[proofplan]
We first prove the identity for indicator functions, where it is exactly the defining property of the pushforward measure. Finite linearity then gives the result for nonnegative simple functions. For a general nonnegative measurable function, we approximate it from below by nonnegative simple functions and pass to the limit using the [Monotone Convergence Theorem](/theorems/509) on both measure spaces. Finally, signed and complex-valued functions are reduced to the nonnegative case by decomposing into positive and negative parts, and then into real and imaginary parts.
[/proofplan]
[step:Verify the identity for indicator functions from the definition of pushforward measure]

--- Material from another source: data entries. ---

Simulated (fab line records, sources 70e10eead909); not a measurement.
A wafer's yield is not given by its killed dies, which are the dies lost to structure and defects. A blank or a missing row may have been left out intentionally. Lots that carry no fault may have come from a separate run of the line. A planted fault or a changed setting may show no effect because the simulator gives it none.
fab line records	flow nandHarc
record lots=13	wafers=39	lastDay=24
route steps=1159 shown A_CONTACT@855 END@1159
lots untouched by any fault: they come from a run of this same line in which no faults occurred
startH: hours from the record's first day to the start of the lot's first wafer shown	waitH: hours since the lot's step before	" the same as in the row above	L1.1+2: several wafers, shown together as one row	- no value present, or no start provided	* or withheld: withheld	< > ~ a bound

Let $B\in\mathcal B$, and define the indicator function $\mathbb 1_B:Y\to[0,\infty]$ by $\mathbb 1_B(y)=1$ if $y\in B$ and $\mathbb 1_B(y)=0$ if $y\notin B$. Since $T:X\to Y$ is measurable, $T^{-1}(B)\in\mathcal A$, and the composition $\mathbb 1_B\circ T:X\to[0,\infty]$ is the indicator function $\mathbb 1_{T^{-1}(B)}$.
By the definition of the integral of an indicator function and the definition of the pushforward measure,
\begin{align*}
\int_Y \mathbb 1_B(y)\,d(T_{\#}\mu)(y)=(T_{\#}\mu)(B)=\mu(T^{-1}(B))=\int_X \mathbb 1_{T^{-1}(B)}(x)\,d\mu(x).
\end{align*}
Since $\mathbb 1_{T^{-1}(B)}(x)=\mathbb 1_B(T(x))$ for every $x\in X$, this gives
\begin{align*}
\int_Y \mathbb 1_B(y)\,d(T_{\#}\mu)(y)=\int_X \mathbb 1_B(T(x))\,d\mu(x).
\end{align*}
[/step]
[step:Extend the identity to nonnegative simple functions by finite linearity]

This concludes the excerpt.